Q: It will be continuing?
Q: With the 2011 license?
MJ: There will be a 2011 version, but I don't know when yet. Whilst we've said that FM on PC, MAC and PSP is going to be before Christmas, we don't know whether the iPhone game will be or not yet. I actually need to sit down with Ben - who's sat across from me on the sofa - and show it to him. Nobody at SEGA knows any of the new features we've got in there yet, we've kept it very close to our chests, so I'll be doing that in a couple of weeks. And then between us, as we did last time, we'll make a call on the release date then. It's very exciting that we've got another platform there that we've done well on.
Q: Switching the conversation for a second to FM Live, you restarted in March, and you changed the subscription model somewhat...
MJ: It's cheaper. It's more simple. We're now publishing it at SI as well, although the same guys working on FM at SEGA are still there to give us help and advice.
Q: So what has player response been like to the changes? Has it grown the market in any noticeable way?
MJ: It's been pretty strong. We haven't grown as quickly we wanted to, but we're also well aware that we're ahead of our time on it. We've made an online football management game in a market where, maybe, they're not ready for it yet. The football management genre is a very different market segment to most games. I see us as much as a football industry product, as a game. And yeah, I think the reality is we've been early on it. We're going to carry on doing it for as long as we can to see how that market changes, but if it gets to a point where it's no fun anymore, for us and for the users, then we'll stop. For the moment we've got a sustainable business model even though the subscriber numbers were about 12,000, 13,000, and we're able to keep the game alive with that.

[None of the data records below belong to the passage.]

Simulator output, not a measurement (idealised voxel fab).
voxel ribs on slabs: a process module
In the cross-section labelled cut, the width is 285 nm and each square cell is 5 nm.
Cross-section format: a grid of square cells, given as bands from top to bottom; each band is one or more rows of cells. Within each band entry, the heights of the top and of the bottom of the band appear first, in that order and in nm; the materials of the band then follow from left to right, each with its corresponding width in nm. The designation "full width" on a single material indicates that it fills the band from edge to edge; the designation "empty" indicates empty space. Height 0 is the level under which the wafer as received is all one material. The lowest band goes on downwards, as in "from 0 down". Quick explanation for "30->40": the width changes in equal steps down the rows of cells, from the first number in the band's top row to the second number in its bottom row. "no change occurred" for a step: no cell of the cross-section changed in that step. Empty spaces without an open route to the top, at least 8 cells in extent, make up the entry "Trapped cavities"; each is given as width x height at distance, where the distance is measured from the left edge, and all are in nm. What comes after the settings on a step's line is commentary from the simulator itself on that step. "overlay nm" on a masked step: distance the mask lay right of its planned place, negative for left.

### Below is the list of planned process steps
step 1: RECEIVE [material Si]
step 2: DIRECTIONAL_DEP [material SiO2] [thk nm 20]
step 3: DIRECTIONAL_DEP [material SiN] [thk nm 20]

Q: You mentioned earlier about freemium subscription models. Is this something that could ever be adopted for FM Live?
MJ: It's something we're definitely thinking about for the Korean game that we're working on, Football Manager online, because that's what that market is. The beauty of that deal is that not only do we get the experience of the engineers who are going to be coming over who know how the networks and career work - particularly as they work for a telecoms company, which helps - but we're also going to get the benefit of the commercial expertise of people who've been working in the freemium model for years, and what works and what doesn't. And that's pretty invaluable. For a western developer to be able to sit there with all of this knowledge as part of a team is pretty special. We're very lucky. There are some people in the UK who are doing a good job of it already. Jagex, obviously are doing a good job of freemium. And do you know Mind Candy?
Q: I'm not sure if I do actually.
MJ: Mind Candy do a game called Moshi Monsters, which is kind of like a cross between Tamagotchi, educational software and a bit of rhythm action thrown in for good measure. And it's aimed at, I believe the target audience is 7-12, and the characters are really cute - they're growing at a phenomenal rate. Michael Smith, who's the guy who leads Mind Candy, was also the same guy who was behind Perplexity, the ARG that was really popular a few years ago. He's also the co-founder of Firebox. He knows his stuff. They've kept themselves beneath the radar of the games press, but the rate of growth that they're getting is absolutely incredible. They've got tens of millions of players registered. It's fascinating for me to see that kind of thing happening, as a business person and as a developer.
It's fascinating to see these other models. We're in a fortunate position where we have a stalwart product, a stalwart game with Football Manager, that gets better each year, that is still a key focal point for us as a business. It makes enough of a profit for us to look at other areas and experiment, but it also means we're not forced to do anything at the wrong time. So we were able to wait on the iPhone game and release when we were happy with it. We were able to do the deal in Korea with Football Manager Online and see how it works. If it works well, then maybe we'll bring it back to Europe in the future. We're not ruling anything out.
Q: Well that's actually all I've got, so thanks a lot - when are you guys hoping to launch?
MJ: Before Christmas. It's going to be sometime between the end of October and the end of November. We haven't set a release date yet. I know what date we have to announce the release date, whatever that is, but by the end of this month we'll have the release date. One of those fortunate things we have working for SEGA is that there's a lot of trust between us. We set the release date rather than SEGA. SEGA will give me their ideal release date and the reasons why we should be out on that date, and I will schedule towards those dates. But at the moment there are a couple of issues that we want sorted with the game before we go to preview code and before I'm prepared to go 'yes we will deliver on this date' because it's more important to us that the users actually get a great experience day one, than we rush the game and something comes out being rubbish. We've learnt harsh lessons of that over years - we've learnt not to do that. In the same way as any review code that goes out is finished code, it's exactly what the consumer will be able to buy day one is what we will allow to be reviewed. When it comes to release dates, we take the same attitude that we have to be happy with game. So yeah, you'll know by the end of the month.
Football Manager 2011 is due for release on PC before the end of November 2011.